CHAPTER 5

5.1 In some ways a tuple does resemble a record and an attribute a field—but these resemblances are only approximate. A relvar shouldn’t be regarded as just a file, but rather as a “file with discipline,” as it were. The discipline in question is one that results in a considerable simplification in the structure of the data as seen by the user, and hence in a corresponding simplification in the operators needed to deal with that data, and indeed in the user interface in general. What is that discipline? Well, it’s that there’s no top to bottom ordering to the records; and no left to right ordering to the fields; and no duplicate records; and no nulls; and no repeating groups; and no pointers; and no anonymous fields (and on and on). Partly as a consequence of these facts, it really is much better to think of a relvar like this: The heading represents some predicate (or some intension), and the body at any given time represents the extension of that predicate at that time.

5.2 Loosely, the specified remark means the UPDATE operation in question “updates the STATUS attribute in tuples for suppliers in London.” But tuples (and, a fortiori, attribute values within tuples) are values and simply can’t be updated, by definition. Here’s a more precise version of the remark:

  • Let relation s be the current value of relvar S.

  • Let ls be that restriction of s for which the CITY value is London.

  • Let ls′ be that relation that’s identical to ls except that the STATUS value in each tuple is the new value as specified in the given UPDATE operation.

  • Let s′ be the relation denoted by the expression (s MINUS ls) UNION ls′.

  • Then s′ is assigned to S.

5.3 Because relational operations are fundamentally set level and SQL’s “positioned update” operations are necessarily tuple level (or row level, rather), by definition. Although set level operations for which the set in question is of cardinality one are sometimes—perhaps even frequently—acceptable, they can’t always work. In particular, tuple level update operations might work for a while and then cease to work when integrity constraint support is improved.

5.4 It’s defined in terms of EXCEPT ALL. Consider the SQL DELETE statement:

     DELETE FROM T WHERE bx ;

Let temp denote the result of the expression SELECT * FROM T WHERE bx. Note that if row r appears exactly n times in temp, it also appears exactly n times in T. Then the effect of the specified DELETE statement is to assign the result of the expression

     SELECT * FROM T EXCEPT ALL SELECT * FROM temp

to table T. (Note that EXCEPT DISTINCT would have the additional effect of eliminating duplicates from T that don’t appear in temp.)

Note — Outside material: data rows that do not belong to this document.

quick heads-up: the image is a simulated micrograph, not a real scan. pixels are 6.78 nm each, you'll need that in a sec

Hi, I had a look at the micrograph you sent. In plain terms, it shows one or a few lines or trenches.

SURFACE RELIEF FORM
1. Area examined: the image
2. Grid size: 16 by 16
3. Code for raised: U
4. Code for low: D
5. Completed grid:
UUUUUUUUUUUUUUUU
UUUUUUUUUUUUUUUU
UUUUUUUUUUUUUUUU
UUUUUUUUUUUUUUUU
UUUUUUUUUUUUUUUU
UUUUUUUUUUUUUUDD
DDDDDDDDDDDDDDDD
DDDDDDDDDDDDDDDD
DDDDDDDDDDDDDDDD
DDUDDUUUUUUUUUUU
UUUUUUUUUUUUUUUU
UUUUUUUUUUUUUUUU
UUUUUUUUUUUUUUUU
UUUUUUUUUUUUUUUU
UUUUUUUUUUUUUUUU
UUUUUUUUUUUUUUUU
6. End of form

5.5 The statements aren’t equivalent. The source for the first is the table t1 denoted by the specified table subquery; the source for the second is the table t2 containing just the row denoted by the specified row subquery (i.e., the VALUES argument). If table S does include a row for supplier S6, then t1 and t2 are identical. But if table S doesn’t include such a row, then t1 is empty while t2 contains a row of all nulls.

As for Tutorial D analogs of the two SQL statements: Well, note first of all that in order for such analogs even to exist, it’s necessary to assume that table SS doesn’t permit duplicates, because “relvars that permit duplicates” aren’t supported in Tutorial D (in fact, they’re a contradiction in terms). Under this assumption, however, a Tutorial D analog of the first statement is reasonably straightforward:

     INSERT SS ( S WHERE SNO = 'S6' ) ;

As for the second statement, the closest we can get in Tutorial D is:

     INSERT SS RELATION { TUPLE FROM ( S WHERE SNO = 'S6' ) } ;

Recall from Chapter 3 that the expression TUPLE FROM rx extracts the single tuple from the relation denoted by the relational expression rx (that relation must have cardinality one). So if relvar S does contain a (necessarily unique) tuple for supplier S6, the foregoing INSERT will behave more or less as its SQL counterpart. But if relvar S doesn’t contain such a tuple, then the INSERT will fail (more precisely, the TUPLE FROM invocation will fail), whereas the SQL analog will as already noted insert a row of all nulls. Subsidiary exercise: Which behavior do you think is more reasonable (or more useful)—Tutorial D’s or SQL’s?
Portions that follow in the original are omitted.